Tidying up HTML with jSoup
Robert shows how to impliment tidy HTML using jSoup commandbox cfmlApril 24, 2024 / Robert Zehnder
One of the pet peeves I have with commandbox-ssg
is that the output HTML has not been very tidy. If you have been developing with ColdFusion for a while you are probably familiar with the chunks of whitespace in your pages. One of the things that has been on the back burner for me is figuring out a way to remove this from generated output. I have considered looking in to ways to post process the HTML which I am sure node
has some modules that will help with this, but I really wanted something ColdFusion specific to keep things simple.
Ben Nadel recently posted about his CF_SaveFile Custom Tag in ColdFusion which was actually intriguing since there are a few parallels to what he is using his tag to generate static content and how commandbox-ssg
writes templates. His custom tag also includes a dedentContent
function that will attempt to normalize the indention. I wanted to see how well this would work in commandbox-ssg
but the results were not quite right. No slight to Ben, my use case has to take in to account text in pre
and code
blocks. Back to the drawing board.
Then last night while I was eating dinner I thought "I bet jSoup can handle that." After reading through the documentation this morning I found out I was right. If you call jSoup's parse()

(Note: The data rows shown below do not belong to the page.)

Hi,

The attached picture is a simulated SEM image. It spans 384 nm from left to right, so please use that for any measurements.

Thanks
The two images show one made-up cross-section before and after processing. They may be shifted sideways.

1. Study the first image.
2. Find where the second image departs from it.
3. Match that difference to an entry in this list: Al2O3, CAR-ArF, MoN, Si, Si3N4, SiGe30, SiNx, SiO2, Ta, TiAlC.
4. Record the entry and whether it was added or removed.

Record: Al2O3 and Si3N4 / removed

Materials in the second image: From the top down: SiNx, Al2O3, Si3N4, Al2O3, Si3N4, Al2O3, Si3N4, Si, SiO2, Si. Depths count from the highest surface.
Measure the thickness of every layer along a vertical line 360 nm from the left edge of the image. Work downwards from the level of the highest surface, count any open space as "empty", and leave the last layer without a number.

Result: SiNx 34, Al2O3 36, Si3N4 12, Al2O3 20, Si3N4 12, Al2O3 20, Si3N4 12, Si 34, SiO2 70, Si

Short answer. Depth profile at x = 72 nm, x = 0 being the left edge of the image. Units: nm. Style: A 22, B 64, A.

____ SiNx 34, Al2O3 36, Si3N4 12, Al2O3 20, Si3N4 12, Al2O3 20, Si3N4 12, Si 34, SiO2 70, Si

function it will return tidy HTML. There were trials and errors getting jSoup working properly in commandbox-ssg
but I am fairly certain I have worked out the kinks. As of version 0.2.0, commandbox-ssg
will pipe all output through jSoup to tidy the HTML file contents before writing to the file system.
Honestly jSoup is probably one of my favorite libraries to work with because of its versatility. Now I can add formatting HTML for static pages.